The numerator. The numerator of each fraction is the number of mortgage purchases of an Enterprise in a particular year that finance owner-occupied single-family properties that count toward achievement of a particular single-family housing goal.

The denominator. The denominator of each fraction is the total number of mortgage purchases of an Enterprise in a particular year that finance owner-occupied single-family properties. A separate denominator shall be calculated for purchase money mortgages and for refinancing mortgages.

Counting owner-occupied units. (1) Mortgage purchases financing owner-occupied single-family properties shall be evaluated based on the income of the mortgagors and the area median income at the time the mortgage was originated. To determine whether mortgages may be counted under a particular family income level, i.e., low- or very low-income, the income of the mortgagors is compared to the median income for the area at the time the mortgage was originated, using the appropriate percentage factor provided under § 1282.17.

Mortgage purchases financing owner-occupied single-family properties for which the income of the mortgagors is not available shall be included in the denominator for the single-family housing goals and subgoal, but such mortgages shall not be counted in the numerator of any single-family housing goal or subgoal.

Counting dwelling units for multifamily housing goal and subgoals. Performance under the multifamily housing goal and subgoals shall be measured by counting the number of dwelling units that count toward achievement of a particular housing goal or subgoal in all multifamily properties financed by mortgages purchased by an Enterprise in a particular year. Only dwelling units that are financed by mortgage purchases, as defined by FHFA, and that are not specifically excluded as ineligible under § 1282.16(b), may be counted for purposes of the multifamily housing goal and subgoals.

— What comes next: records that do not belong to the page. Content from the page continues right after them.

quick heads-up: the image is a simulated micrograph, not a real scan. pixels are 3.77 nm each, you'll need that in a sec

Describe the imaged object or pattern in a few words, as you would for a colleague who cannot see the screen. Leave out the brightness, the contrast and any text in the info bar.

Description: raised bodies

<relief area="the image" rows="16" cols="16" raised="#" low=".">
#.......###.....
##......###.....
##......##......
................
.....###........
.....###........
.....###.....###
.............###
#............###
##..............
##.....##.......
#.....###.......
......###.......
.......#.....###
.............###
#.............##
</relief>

Counting rental units—(1) Use of rent. For purposes of counting rental units toward achievement of the multifamily housing goal and subgoals, mortgage purchases financing such units shall be evaluated based on rent and whether the rent is affordable to the income group targeted by the housing goal and subgoals. A rent is affordable if the rent does not exceed the maximum levels as provided in § 1282.19.

Affordability of rents based on housing program requirements. Where a multifamily property is subject to an affordability restriction under a housing program that establishes the maximum permitted income level for a tenant or a prospective tenant or the maximum permitted rent, the affordability of units in the property may be determined based on the maximum permitted income level or maximum permitted rent established under such housing program for those units. If using income, the maximum income level must be no greater than the maximum income level for each goal, adjusted for family or unit size as provided in § 1282.17 or § 1282.18, as appropriate. If using rent, the maximum rent level must be no greater than the maximum rent level for each goal, adjusted for unit size as provided in § 1282.19.

Unoccupied units. Anticipated rent for unoccupied units may be the market rent for similar units in the neighborhood as determined by the lender or appraiser for underwriting purposes. A unit in a multifamily property that is unoccupied because it is being used as a model unit or rental office may be counted for purposes of the multifamily housing goal and subgoals only if an Enterprise determines that the number of such units is reasonable and minimal considering the size of the multifamily property.

Timeliness of information. In evaluating affordability under the multifamily housing goal and subgoals, each Enterprise shall use tenant and rental information as of the time of mortgage acquisition.

Missing data or information for multifamily housing goal and subgoals. (1) Rental units for which bedroom data are missing shall be considered efficiencies for purposes of calculating unit affordability.

When an Enterprise lacks sufficient information to determine whether a rental unit in a property securing a multifamily mortgage purchased by an Enterprise counts toward achievement of the multifamily housing goal or subgoals because rental data is not available, an Enterprise's performance with respect to such unit may be evaluated using estimated affordability information by multiplying the number of rental units with missing affordability information in properties securing multifamily mortgages purchased by the Enterprise in each census tract by the percentage of all rental dwelling units in the respective tracts that would count toward achievement of each goal and subgoal, as determined by FHFA.

The estimation methodology in paragraph (e)(2) of this section may be used up to a nationwide maximum of 5 percent of the total number of rental units in properties securing multifamily mortgages purchased by the Enterprise in the current year. Multifamily rental units in excess of this maximum, and any units for which estimation information is not available, shall not be counted for purposes of the multifamily housing goal and subgoals.

Credit toward multiple goals. A mortgage purchase (or dwelling unit financed by such purchase) by an Enterprise in a particular year shall count toward the achievement of each housing goal for which such purchase (or dwelling unit) qualifies in that year.

Application of median income. For purposes of determining an area's median income under §§ 1282.17 through 1282.19 and the definitions in § 1282.1, the area is:

The metropolitan area, if the property which is the subject of the mortgage is in a metropolitan area; and

In all other areas, the county in which the property is located, except that where the State non-metropolitan median income is higher than the county's median income, the area is the State non-metropolitan area.

Sampling not permitted. Performance under the housing goals for each year shall be based on a complete tabulation of mortgage purchases (or dwelling units) for that year; a sampling of such purchases (or dwelling units) is not acceptable.

Newly available data. When an Enterprise uses data to determine whether a mortgage purchase (or dwelling unit) counts toward achievement of any goal and new data is released after the start of a calendar quarter, the Enterprise need not use the new data until the start of the following quarter.